The Mistress by Tiffany Reisz
(Harlequin MIRA, 2013, 464 pages)
When I picked this up I assumed it was a stand-alone title. Only after I finished it did I realize it was book 4 in a series – whoops. While I was able to follow the story and characters pretty well, it definitely would have made things easier if I’d had more background. If you can’t tell from the cover this is definitely a “steamy” read – not for those looking for a traditional romance and not for those who aren’t fans of detailed sexual “interactions.”

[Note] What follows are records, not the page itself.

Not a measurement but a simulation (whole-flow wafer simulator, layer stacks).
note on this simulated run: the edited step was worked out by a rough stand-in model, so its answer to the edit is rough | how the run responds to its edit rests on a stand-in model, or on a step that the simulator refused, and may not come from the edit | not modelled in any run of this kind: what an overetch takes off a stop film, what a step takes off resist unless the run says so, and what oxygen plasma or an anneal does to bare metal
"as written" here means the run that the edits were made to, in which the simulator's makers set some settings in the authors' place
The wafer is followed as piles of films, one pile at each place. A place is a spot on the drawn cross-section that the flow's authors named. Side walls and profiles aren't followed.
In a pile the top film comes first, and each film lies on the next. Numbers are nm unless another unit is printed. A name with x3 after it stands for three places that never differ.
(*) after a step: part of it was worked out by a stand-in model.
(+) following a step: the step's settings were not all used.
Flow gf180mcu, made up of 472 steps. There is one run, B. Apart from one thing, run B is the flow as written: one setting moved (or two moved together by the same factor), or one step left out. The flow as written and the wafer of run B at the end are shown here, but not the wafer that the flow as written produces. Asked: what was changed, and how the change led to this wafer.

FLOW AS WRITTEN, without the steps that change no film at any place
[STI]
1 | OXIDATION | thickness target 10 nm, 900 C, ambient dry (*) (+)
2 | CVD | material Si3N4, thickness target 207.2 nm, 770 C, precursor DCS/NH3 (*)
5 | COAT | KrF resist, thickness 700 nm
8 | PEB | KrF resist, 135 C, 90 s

Obviously I have no problem reading books that are on the steamy side, but I wasn’t really prepared for the specific focus of Reisz’s novel. Part of The Original Sinners series, BDSM relationships are a central focus of the books. This wasn’t really my cup of tea, and just so we’re clear, this is not in the Fifty Shades of Grey category. Reisz channels the “real” aspects of this world and depicts true-to-life elements of those kinds of relationships. There’s also a religious element in the book that some people might not be comfortable with… I think I’ve addressed most of the concerns people might have before deciding to read or not read Ms. Reisz’s titles 😉
A quick summary:
Nora has been kidnapped by a woman who is seeking vengeance. Nora’s life is of little or no concern to her, she’s simply a means to an end. While her captor waits for her true prey to come forward Nora plays a present-day Scheherazade, keeping her captor’s interest with stories of her sexual exploits.
There are a number of individuals who will do whatever they can to get Nora back safely. Søren – who Nora has the closest ties with and who she has known the longest; Kingsley – who runs the business-side of Nora’s life, but still has a personal connection with her; Wesley – who is Nora’s fiancé and who claims Nora as his first love; Grace – a close friend of Nora’s who credits her with saving her marriage.
Timing is key here, but in this situation the stakes are such that freeing Nora without bloodshed is more or less impossible…
Obviously this book has some sexual elements interspersed with the drama of rescuing Nora… If you’re looking to branch out and this sounds like it might interest you, Reisz writes much better than E. L. James 😉 Just keep in mind the information I provided above.